The latest draft of the U.S. Digital Asset Market CLARITY Act is becoming one of the biggest macro catalysts for the crypto market in 2026. The Senate Banking Committee has now released an updated 309-page draft ahead of a key markup hearing scheduled this week.
Key Points From the New Draft
1. Clear SEC vs CFTC Division
The bill aims to finally define which crypto assets are:
Digital securities → regulated by the SEC
Digital commodities → regulated by the CFTC
Payment stablecoins → supervised under banking-style frameworks
This is viewed as a major step toward ending years of “regulation by enforcement.”

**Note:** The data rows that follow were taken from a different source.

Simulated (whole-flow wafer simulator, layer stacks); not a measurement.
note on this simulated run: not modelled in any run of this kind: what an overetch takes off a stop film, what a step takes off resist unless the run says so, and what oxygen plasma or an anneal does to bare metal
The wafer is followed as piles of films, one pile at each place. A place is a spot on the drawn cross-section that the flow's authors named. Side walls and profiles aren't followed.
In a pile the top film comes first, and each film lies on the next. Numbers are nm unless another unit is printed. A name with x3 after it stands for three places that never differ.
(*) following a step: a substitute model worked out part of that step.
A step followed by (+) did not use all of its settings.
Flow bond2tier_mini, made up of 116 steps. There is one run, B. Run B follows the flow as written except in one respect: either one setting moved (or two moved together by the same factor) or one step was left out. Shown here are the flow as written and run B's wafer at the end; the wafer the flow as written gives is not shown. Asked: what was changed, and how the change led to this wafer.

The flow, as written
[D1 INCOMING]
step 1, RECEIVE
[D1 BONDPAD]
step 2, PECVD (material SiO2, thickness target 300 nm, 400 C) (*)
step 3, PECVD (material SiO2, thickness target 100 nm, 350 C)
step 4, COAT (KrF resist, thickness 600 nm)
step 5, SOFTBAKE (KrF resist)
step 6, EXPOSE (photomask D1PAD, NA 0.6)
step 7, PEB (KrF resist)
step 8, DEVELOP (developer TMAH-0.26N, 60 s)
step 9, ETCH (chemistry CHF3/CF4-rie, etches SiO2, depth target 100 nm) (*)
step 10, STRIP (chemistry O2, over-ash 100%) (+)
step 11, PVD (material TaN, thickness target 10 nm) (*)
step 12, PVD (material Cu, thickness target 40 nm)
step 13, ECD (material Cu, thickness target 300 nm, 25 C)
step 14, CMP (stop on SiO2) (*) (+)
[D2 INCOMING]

2. Stablecoin Yield Restrictions
The most controversial section involves stablecoin rewards.
The updated draft:
bans “bank-style passive interest” on idle stablecoin balances
still allows activity-based rewards such as staking, liquidity provision, governance participation, and transaction incentives
This compromise is trying to balance:
crypto innovation
bank lobbying concerns
consumer protection
3. Investor Protection & AML Rules
The draft also strengthens:
anti-money laundering controls
anti-fraud enforcement
reporting requirements for crypto firms
Lawmakers are trying to make the bill more acceptable to moderate Democrats ahead of a Senate vote.
Market Impact Analysis
Bullish Factors
The market sees the CLARITY Act as:
potentially opening the door for institutional capital
reducing legal uncertainty for exchanges and DeFi
supporting long-term Bitcoin and altcoin adoption
Recent optimism around the bill helped push Bitcoin back above $81K while crypto-related stocks rallied sharply.
Bearish Risks
Major risks remain:
Senate negotiations could still fail
banking lobby pressure is intense
some Democrats argue the bill lacks strong enough protections
delays beyond mid-2026 could hurt passage odds significantly.